I have a problem calculating/verifying the partial derivative below:
$$ \frac{\partial}{\partial{\phi_k}} \sum_{i=1 } ^{N} \sum_{j=1}^{N}\cos{(\phi_i-\phi_j})$$
My result, after doing the expansion for specific values of $i,j=1,2,3$ e.g., and generalizing , is the following:
$$-2\sum_{j=1}^{N}\sin{(\phi_k-\phi_j})$$
Could someone verify my result? Thank you in advance.

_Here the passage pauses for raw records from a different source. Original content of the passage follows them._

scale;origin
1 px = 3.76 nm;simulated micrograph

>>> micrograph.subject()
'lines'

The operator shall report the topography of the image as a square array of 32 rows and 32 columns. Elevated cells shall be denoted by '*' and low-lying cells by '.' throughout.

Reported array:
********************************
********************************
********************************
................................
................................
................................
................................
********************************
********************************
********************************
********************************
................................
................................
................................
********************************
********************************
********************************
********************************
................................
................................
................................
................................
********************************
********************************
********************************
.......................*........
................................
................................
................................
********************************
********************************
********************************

You have: $$\frac{\partial}{\partial{\phi_k}} \sum_{i=1 } ^{N} \sum_{j=1}^{N}\cos{(\phi_i-\phi_j})$$ Which equals the following, tossing out all terms that have neither $i$ nor $j$ equal to $k$ and then accounting for the $(i,j)=(k,k)$ term which would otherwise be counted twice. $$ \begin{align} &\frac{\partial}{\partial{\phi_k}} \sum_{j=1}^{N}\cos{(\phi_k-\phi_j})+\frac{\partial}{\partial{\phi_k}} \sum_{i=1}^{N}\cos{(\phi_i-\phi_k})-\frac{\partial}{\partial{\phi_k}}\cos{(\phi_k-\phi_k})\\ &=\sum_{j=1}^{N}-\sin{(\phi_k-\phi_j})+ \sum_{i=1}^{N}\sin{(\phi_i-\phi_k})-0\\ &=\sum_{j=1}^{N}\sin{(\phi_j-\phi_k})+ \sum_{i=1}^{N}\sin{(\phi_i-\phi_k})\\ &=\sum_{i=1}^{N}\sin{(\phi_i-\phi_k})+ \sum_{i=1}^{N}\sin{(\phi_i-\phi_k})\\ &=2\sum_{i=1}^{N}\sin{(\phi_i-\phi_k}) \end{align}$$